If I had a penny for every time some well-intentioned citizen has interrupted my four-times daily ritual of puffing away on a death stick with a spiel about how bad smoking is for you, I’d be a very rich woman. Alas, that’s not the way things work. But if compensation was part and parcel of the tuts, the condescension and judgement, I have a feeling my ears would prick up. A reward, you say? To stop smoking? It’s tempting. But how much exactly is enough to really convince tobacco addicts to stop?

An employer in Swindon may well have cracked the code. Don Bryden, managing director of recruitment agency KCJ Training and Employment Solutions and a fellow smoker, has taken measures to help people kick the habit. The incentive? Four extra days of holiday.

Inspired by businesses in Japan, the policy is supposed to be mutually beneficial to both employees and the employer, reclaiming the 16 days annually that 10-minute smoke breaks add up to, while tempting workers with paid leave. Non-smokers, who will no doubt welcome the news that fewer of their cigarette-dependent colleagues will take less “me” time in their designated workplace smoking areas, also stand to benefit.

As good as this all sounds, I can’t help but question the levels of trust this requires – namely, the idea that anyone who willingly signs up to this scheme will be completely honest about their journey towards being nicotine-free. What the recruitment company has failed to account for, is the smokers’ mastery of lying.

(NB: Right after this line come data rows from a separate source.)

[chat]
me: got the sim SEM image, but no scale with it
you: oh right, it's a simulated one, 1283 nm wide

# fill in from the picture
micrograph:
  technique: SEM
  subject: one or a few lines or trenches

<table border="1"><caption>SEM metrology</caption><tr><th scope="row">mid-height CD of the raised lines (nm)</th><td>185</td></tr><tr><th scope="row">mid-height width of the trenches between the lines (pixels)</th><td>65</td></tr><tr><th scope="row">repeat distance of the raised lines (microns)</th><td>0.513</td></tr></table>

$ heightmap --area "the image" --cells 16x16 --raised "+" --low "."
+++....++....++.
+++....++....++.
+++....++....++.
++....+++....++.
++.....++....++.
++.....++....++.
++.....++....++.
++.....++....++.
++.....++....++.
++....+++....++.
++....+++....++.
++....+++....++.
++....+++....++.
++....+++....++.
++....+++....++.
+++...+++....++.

It’s a skill almost every smoker has refined in their lifetime: the sneaking around, a spritz of perfume here and there to mask the stale stench of smoke. I perfected my ability to hide my habit so well in my late teens that for a time, people could hardly detect it. Ever want to give off the impression that you’re not a dirty smoker? Slather fruity body cream all over yourself – it seemed to work a treat for me, until my mother discovered fag ends shoved down the sink. But if you’re careful, you might just be able to get away with it.

I can see it now. Cunning ciggie fiends all over the country feigning interest in a life with cleaner lungs and the ability to run for more than a minute without having a coughing fit, all while plotting an evil scheme to keep it all going.

“Just popping out for a meeting”, they’d offer, hoping for no follow-up questions. Five minutes later, they’d be at a new underground haunt, just far away enough that the non-smokers and line managers can’t find them, and right around the corner from a corner shop or chemist, in case they need a top-up of chewing gum, scented moisturiser or body spray.

It wouldn’t last long, of course. Smokers too often underestimate the sensitivity of the non-smoker nose – it can pick up anything. And paraphernalia – especially if you’re “team rollies” like me – is even harder to hide. Rogue filters would inevitably spill out of pockets; lighters would slip out of hands, clanging on hard floors and disappointing all those who believed in your dedication to kick the habit once and for all. Whether you manage to pull the wool over their eyes for a day or just shy of a year, the death knell of your dreams of four extra days away from the office would ring out eventually.

Yes, we could actually quit and save ourselves the anxiety of keeping up the charade – but where’s the fun in that? Having our cake and eating it has been an unofficial staple of the working smoker lifestyle since the world was convinced that tobacco was good for us. Why on earth would we give it up now?